Instructions

Overview: For each question, show your R code that you used to answer each question in the provided chunks. When a written response is required, be sure to answer the entire question in complete sentences outside the code chunks. When figures are required, be sure to follow all requirements to receive full credit. Point values are assigned for every part of this analysis. Do not work with other students on this assignment. You are to complete this assignment by yourself.

Helpful: Make sure you knit the document as you go through the assignment. Check all your results in the created HTML file.

Submission: Submit via an electronic document on Canvas. Must be submitted as an HTML file generated in RStudio.

Introduction

Universities are typically opaque, bureaucratic institutions. To be transparent to tax payers, many public schools, such as the University of North Carolina, openly report salary information. In this assignment, we will analyze this information from 2022 to answer pivotal questions that have endured over the course of time. This salary data for UNC-Chapel Hill faculty and staff was downloaded in CSV format and titled “Salary Data Export.csv”.

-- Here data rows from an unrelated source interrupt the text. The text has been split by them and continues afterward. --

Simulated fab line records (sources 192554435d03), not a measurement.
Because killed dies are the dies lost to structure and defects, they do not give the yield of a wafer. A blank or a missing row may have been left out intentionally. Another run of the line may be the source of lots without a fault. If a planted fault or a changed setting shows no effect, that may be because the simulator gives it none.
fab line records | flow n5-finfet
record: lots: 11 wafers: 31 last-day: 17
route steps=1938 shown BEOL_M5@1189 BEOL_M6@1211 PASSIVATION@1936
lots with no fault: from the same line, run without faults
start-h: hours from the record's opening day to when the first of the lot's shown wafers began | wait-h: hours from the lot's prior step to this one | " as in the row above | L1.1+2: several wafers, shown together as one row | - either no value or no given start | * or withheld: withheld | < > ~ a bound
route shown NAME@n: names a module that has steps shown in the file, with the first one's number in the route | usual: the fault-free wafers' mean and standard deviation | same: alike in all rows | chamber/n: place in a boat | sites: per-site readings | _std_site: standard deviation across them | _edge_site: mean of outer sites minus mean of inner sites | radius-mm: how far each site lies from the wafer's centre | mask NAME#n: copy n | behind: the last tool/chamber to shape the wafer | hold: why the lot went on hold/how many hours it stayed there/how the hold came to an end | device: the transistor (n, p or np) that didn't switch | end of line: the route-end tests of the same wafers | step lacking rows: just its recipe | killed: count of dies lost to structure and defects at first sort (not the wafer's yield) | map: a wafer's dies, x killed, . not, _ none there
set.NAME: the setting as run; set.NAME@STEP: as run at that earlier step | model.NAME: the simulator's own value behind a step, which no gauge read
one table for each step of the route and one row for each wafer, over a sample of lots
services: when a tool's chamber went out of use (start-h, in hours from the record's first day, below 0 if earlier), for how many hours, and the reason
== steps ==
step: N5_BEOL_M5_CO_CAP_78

To answer all the questions, you will need the R package tidyverse to make figures and utilize dplyr functions.

Data Information

Make sure the CSV data file is contained in the folder of your RMarkdown file. First, we start by using the read_csv function from the readr package found within the tidyverse. The code below executes this process by creating a tibble in your R environment named “salary”.

salary=read_csv("Salary Data Export.csv")

Now, we will explore the information that is contained in this dataset. The code below provides the names of the variables contained in the dataset.

names(salary)
##  [1] "University" "Last_Name"  "First_Name" "INIT"       "Age"       
##  [6] "Hire_Date"  "Category"   "Salary"     "Department" "Title"

Next, we will examine the type of data contains in these different variables.

str(salary,give.attr=F)
## spc_tbl_ [13,001 × 10] (S3: spec_tbl_df/tbl_df/tbl/data.frame)
##  $ University: chr [1:13001] "UNC-CH" "UNC-CH" "UNC-CH" "UNC-CH" ...
##  $ Last_Name : chr [1:13001] "Jin" "Tien" "McManus" "Rizvi" ...
##  $ First_Name: chr [1:13001] "Guifeng" "Hsiao-Chuan" "James" "Imran" ...
##  $ INIT      : chr [1:13001] NA NA "M" NA ...
##  $ Age       : num [1:13001] 61 58 60 47 53 35 66 46 44 40 ...
##  $ Hire_Date : chr [1:13001] "1/27/1997" "11/1/2008" "1/13/2020" "7/1/2018" ...
##  $ Category  : chr [1:13001] "IT Database Professional, Database Administrator" "IT Database Professional, Data Administrator" "Research Professional, Mathematics / Computing / Statistics" "Assistant Professor" ...
##  $ Salary    : num [1:13001] 99998 99998 99988 99988 99975 ...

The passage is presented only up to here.